The essential problem in data assessment is called overfitting, i.e. using a small dataset to predict something. The grading software must compare essays, understand what parts are great and not so great and then condense this down to a number which constitutes the grade, which in its turn must be comparable with a different essay on a totally different topic. Sounds hard, doesn’t it? That’s because it is. Very hard. But still, not impossible. Google uses similar tactics when comparing what resulting texts and images are more preferable to different search terms. The issue is just that Google uses millions of data samples for their approximations. A single school could, at best, input a few thousand essays. This is like trying to solve a 1000-piece puzzle with just 50 pieces. Sure, some pieces can end up in the right place but it’s mostly guess work. Until there is a humongous database of millions and millions of essays, this problem will most likely be hard to work around.
The only plausible solution to overfitting is specifying a specific set of rules for the computer to act upon to determine if a text makes sense or not, since computers can’t read. This solution has worked in many other applications. Right now, auto-grading vendors are throwing everything they got at coming up with these rules, it’s just that it is so hard coming up with a rule to decide the quality of creative work such as essays. Computers have a tendency of solving problems in the way they usually do: by counting.
In auto-grading, the grade predictors could, for example, be; sentence length, the number of words, number of verbs, number of complex words and so on. Do these rules make for a sensible assessment? Not according to Perelman at least. He says that the prediction rules are often set in a very rigid and limited way which restrains the quality of these assessments. For example, he has found out that:
- A longer essay is considered better than short one (a coincidence according to auto grading advocate and professor Mark D. Shermis)

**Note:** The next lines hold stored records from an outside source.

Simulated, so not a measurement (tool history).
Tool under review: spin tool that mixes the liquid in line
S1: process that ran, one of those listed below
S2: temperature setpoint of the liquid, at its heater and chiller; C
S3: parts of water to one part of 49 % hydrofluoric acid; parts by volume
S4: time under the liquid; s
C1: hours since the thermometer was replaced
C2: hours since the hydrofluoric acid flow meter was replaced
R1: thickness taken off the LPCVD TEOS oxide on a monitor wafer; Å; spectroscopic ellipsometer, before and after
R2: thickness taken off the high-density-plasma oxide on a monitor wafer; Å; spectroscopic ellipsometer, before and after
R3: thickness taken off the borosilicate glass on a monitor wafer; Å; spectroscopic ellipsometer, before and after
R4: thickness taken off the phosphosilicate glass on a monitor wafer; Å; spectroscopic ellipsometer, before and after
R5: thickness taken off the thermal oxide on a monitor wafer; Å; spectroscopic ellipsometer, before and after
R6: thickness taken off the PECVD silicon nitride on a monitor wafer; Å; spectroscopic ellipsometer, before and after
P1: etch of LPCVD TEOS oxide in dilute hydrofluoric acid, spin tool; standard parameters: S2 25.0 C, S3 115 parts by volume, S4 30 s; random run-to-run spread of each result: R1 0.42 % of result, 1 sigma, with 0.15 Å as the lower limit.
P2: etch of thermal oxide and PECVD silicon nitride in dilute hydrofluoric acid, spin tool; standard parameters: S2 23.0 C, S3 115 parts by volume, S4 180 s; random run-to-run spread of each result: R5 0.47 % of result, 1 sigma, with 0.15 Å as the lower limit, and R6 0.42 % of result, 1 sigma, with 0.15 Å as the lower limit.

- Specific word associated with complex thinking such as ’moreover’ and ’however’ leads to better grades
- Towering words such as ’avarice’ gives more points than using simple ones such as ’greed’
On other instances he found examples of rules poorly applied or just not applied at all, the software could for example not determine whether facts were true or false. In a published and automatically graded essay, the task was to discuss the main reasons why a college education is so expensive. Perelman argued that the explanation lies within the greedy teacher’s assistants who has a salary of six times that of a college president and regularly uses their complementary private jets for a south sea vacation.
The essay was awarded the highest grade possible: 6/6.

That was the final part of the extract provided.